Getting the second digit from a long variable

Question

I am trying to fetch second digit from a long variable.

long mi = 110000000;
int firstDigit = 0;
String numStr = Long.toString(mi);
for (int i = 0; i < numStr.length(); i++) {
    System.out.println("" + i + " " + numStr.charAt(i));
    firstDigit =  numStr.charAt(1);
}

When I am printing firstDigit = numStr.charAt(1) on console. I am getting 1 which is expected but when the loop finishes firstDigit has 49. Little confused why.

Answer 1

Because 49 is the ASCII value of char '1'.

So you should not assign a char to int directly.

And you don't need a loop here which keeps ovveriding the current value with charAt(1) anyway.

int number = numStr.charAt(1) - '0'; // substracting ASCII start value 

The above statement internally works like 49 -48 and gives you 1.

If you feel like that is confusious, as others stated use Character.getNumericValue();

Or, although I don't like ""+ hack, below should work

int secondDigit = Integer.parseInt("" + String.valueOf(mi).charAt(1));

Answer 2

You got confused because 49 is ASCII value of integer 1. So you may parse character to integer then you can see integer value.

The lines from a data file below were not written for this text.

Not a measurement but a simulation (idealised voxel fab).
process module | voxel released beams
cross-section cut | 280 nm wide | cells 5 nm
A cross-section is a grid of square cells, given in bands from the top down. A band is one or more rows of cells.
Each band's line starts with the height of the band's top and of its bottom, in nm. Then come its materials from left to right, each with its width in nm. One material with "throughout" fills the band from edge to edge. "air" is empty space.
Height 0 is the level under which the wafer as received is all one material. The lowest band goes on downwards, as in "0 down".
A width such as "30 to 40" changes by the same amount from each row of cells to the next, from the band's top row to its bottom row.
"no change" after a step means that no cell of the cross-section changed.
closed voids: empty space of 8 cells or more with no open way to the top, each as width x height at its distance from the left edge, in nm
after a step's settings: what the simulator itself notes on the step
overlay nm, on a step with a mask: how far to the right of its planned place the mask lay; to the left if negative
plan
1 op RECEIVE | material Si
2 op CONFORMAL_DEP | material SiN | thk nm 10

    Integer.parseInt(String.valueOf(mi).charAt(1)):

Answer 3

You're probably looking for Character.getNumericValue(...) i.e.

firstDigit = Character.getNumericValue(numStr.charAt(1));

Otherwise, as the variable firstDigit is of type int that means you're assigning the ASCII representation of the character '1' which is 49 rather than the integer at the specified index.

Also, note that since you're interested in only a particular digit there is no need to put the statement firstDigit = numStr.charAt(1); inside the loop.

rather, just do the following outside the loop.

int number = Character.getNumericValue(numStr.charAt(1));

Answer 4

you only need define firstDigit as a char type variable, so will print as character. since you define as int variable, it's value is the ASCII value of char '1': 49. this is why you get 49 instead of 1.

Answer 5

the answer Integer.parseInt(String.valueOf(mi).charAt(1)+""); is correct.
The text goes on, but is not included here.